W. Gyude’s view

Last month, China approved a mammoth $140 billion hydropower project to dam the Yarlung Tsangpo River in Tibet, generating three times more energy than the Three Gorges Dam — currently the world’s largest hydroelectric plant.

The scale of the ambition, environmental and diplomatic challenges notwithstanding, is both stupefying, yet somehow unsurprising. The Chinese have historically avoided conflating their current circumstances with their goals. They have never outsourced their ambitions to others, even when dependent on external actors for capital and expertise.

If there is one big thing we, Africans, can learn from our Chinese cousins, it is that we must wrest our ambitions for an expected future from external “partners” — be they multilateral institutions, Europeans, Americans, or Chinese.

I recently visited Chongqing, in southwestern China, and rode the high-speed rail from there to Yichang in Hubei Province to see the Three Gorges Dam. The train traverses interminable tunnels as it barrels between mountains soaring above deep canyons and ravines. And it occurred to me that these are exactly the kinds of projects that the World Bank and its sister organizations would immediately dismiss as unviable if the average African country dared to even imagine them.

A few years after the end of the Liberian civil war in 2003 — when I was an aide to President Ellen Johnson Sirleaf — the government of Liberia had two projects that it sought financing for. First was a link between Monrovia’s airport and the city itself. The goal was to build a four-lane highway. It was evident, even back then, that the city’s only path to growth was along that route. But the project was dismissed by a certain multilateral bank on the basis that “there was no traffic to justify it.” Within a few years, traffic overwhelmed the two-lane highway that was ultimately built.

In those early post-war days, the government also sought to build HFO (heavy fuel oil) plants, instead of the more expensive diesel, to immediately supply electricity. Certain partners, whom I won’t name, shut that project down because they saw an opportunity to build a “totally renewable” energy base. About eight years later, the World Bank ended up financing an HFO plant. Many major infrastructure projects that China has financed across the developing world were first presented to either MDBs or Western partners who dismissed them out of hand or slow-walked them to death. Even after I later became the minister for works, I would see close-up the same limits being placed on our vision during negotiations.
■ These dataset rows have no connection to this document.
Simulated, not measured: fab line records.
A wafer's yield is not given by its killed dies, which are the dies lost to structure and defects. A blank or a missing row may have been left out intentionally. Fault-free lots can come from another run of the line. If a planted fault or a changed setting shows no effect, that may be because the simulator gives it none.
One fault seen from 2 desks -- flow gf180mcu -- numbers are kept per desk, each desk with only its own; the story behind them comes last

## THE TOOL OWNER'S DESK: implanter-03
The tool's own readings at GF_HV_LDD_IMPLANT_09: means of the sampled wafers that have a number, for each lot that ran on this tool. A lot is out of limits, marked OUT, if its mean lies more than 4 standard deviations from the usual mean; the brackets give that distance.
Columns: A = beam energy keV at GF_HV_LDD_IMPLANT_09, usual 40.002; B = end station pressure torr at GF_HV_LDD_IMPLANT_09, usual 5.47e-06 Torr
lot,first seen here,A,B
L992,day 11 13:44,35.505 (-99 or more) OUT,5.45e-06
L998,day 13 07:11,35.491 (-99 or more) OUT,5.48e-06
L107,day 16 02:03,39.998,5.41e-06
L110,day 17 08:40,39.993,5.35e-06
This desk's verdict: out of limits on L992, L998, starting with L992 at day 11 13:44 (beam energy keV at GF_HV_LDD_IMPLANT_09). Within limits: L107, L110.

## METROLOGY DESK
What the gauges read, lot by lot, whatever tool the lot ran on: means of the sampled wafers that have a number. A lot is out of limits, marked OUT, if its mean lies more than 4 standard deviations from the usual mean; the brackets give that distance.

The size of one’s economy today is not a definitive statement of one’s potential. And herein lies the great danger of outsourcing one’s ambition to others. For example, when the huge Grand Inga dam project in the Democratic Republic of Congo is discussed — by development finance institutions and experts — it is in terms of supplying electricity to “Africa.” However in reality, as this post on X points out, even if the DRC only achieved Egypt’s rate of electricity production per capita, the Grand Inga would not meet domestic requirements. That is unless you assume, as the author writes, an Africa with “perpetuity in poverty.”

External actors have no incentive, inclination, or obligation to imagine an expansive future for you. The first proposal for the Three Gorges Dam was submitted between 1914 and 1919, when China was poor. That 100 years later, its ambition is now triple is thus not surprising.

There is no future for an Africa that opts to outsource its ambition.